Except for the method option, these tools present a list of presets or filters you can apply with a panel of parameters you can adjust for just the look you want. It's very simple compared to building the image manually.

What we don't use these tools for is black-and-white conversion, although they do that too. But that's another story.


We downloaded the demo of Snap Art 4 and installed the standalone app and the Photoshop CC plug-in. Then we spent a few illuminating minutes Learning Snap Art 4.

The interface, rewritten for this version, is straight-forward. Presets on the left, adjustments on the right, the Preview (which you can set in various before/after combinations or just click on the Preview to see the original) in the middle.

Oil. A new interface.

An oil effect was applied by default but we clicked on the Effects Tour option to see the genres available. They include Color Pencil, Comics, Crayon, Impasto, Oil Paint, Pastel, Pen & Ink, Pencil Sketch, Pointillism, Stylize and Watercolor.

We're a sucker for Watercolor, so we tried that.

Watercolor. With textured paper.

Few approaches to a watercolor rendering offer paper texture options, which are pretty key to watercolor rending. But there it was in Snap Art. We felt we could reach out, run our fingers over the preview and feel the paper.

In fact, in the Canvas adjustment panel we noticed a popup for Texture that included an assortment of canvases, hot and cold press papers, plus other supports like leather, cardboard and wood.

The realism we appreciated, though, was probably because Snap Artpless D lighting to the canvas, which you can control via the Lighting adjustment panel.

We tried Pencil Sketch next, changing the contrast a bit. We noticed an Automatic Color Conversion option and turned it off to play with the red, green and blue channels independently. Nice to have that.

Pencil. Black and White, but not necessarily an automatic conversion.

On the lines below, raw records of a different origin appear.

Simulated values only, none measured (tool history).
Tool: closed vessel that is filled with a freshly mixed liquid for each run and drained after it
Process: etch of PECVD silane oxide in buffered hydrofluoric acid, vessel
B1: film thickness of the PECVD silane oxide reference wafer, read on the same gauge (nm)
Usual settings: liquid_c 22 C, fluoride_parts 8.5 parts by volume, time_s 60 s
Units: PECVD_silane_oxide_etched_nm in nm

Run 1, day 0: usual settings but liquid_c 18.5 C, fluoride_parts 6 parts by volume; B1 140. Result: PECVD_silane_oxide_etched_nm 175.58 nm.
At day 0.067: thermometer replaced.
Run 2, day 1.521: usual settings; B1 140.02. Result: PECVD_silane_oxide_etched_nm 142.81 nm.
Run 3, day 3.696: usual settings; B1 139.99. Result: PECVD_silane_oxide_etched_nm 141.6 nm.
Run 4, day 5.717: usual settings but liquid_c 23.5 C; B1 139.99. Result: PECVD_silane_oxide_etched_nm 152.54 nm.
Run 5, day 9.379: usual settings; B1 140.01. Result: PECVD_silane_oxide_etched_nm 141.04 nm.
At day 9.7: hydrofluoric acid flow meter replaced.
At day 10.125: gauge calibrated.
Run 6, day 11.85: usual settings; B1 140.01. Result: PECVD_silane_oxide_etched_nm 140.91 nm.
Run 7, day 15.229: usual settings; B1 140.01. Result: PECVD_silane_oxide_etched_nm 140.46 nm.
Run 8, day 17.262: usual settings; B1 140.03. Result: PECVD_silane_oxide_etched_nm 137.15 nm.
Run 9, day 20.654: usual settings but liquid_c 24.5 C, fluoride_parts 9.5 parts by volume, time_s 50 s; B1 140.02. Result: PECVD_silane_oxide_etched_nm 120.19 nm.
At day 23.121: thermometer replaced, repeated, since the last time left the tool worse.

We gave Comics a shot, too. The defaults were really quite good. But again we fooled around with the Contrast setting. Comics mode has its own adjustments, though, including Color/B&W, Feature Size, Edge Strength, Halftoning, Shading, Shading Scale, Posterization and Shading Pattern. Lots to play with. Just hover over the slider to get an explanation of what the control does.

Comics. Even a halftone adjustment.

On our desk there's a framed reproduction of Toulouse-Lautrec's 1887 pastel of Van Gogh drinking absinthe. Color pencil techniques seem to most closely emulate the effect, but we gave Pastel a chance before resorting to that.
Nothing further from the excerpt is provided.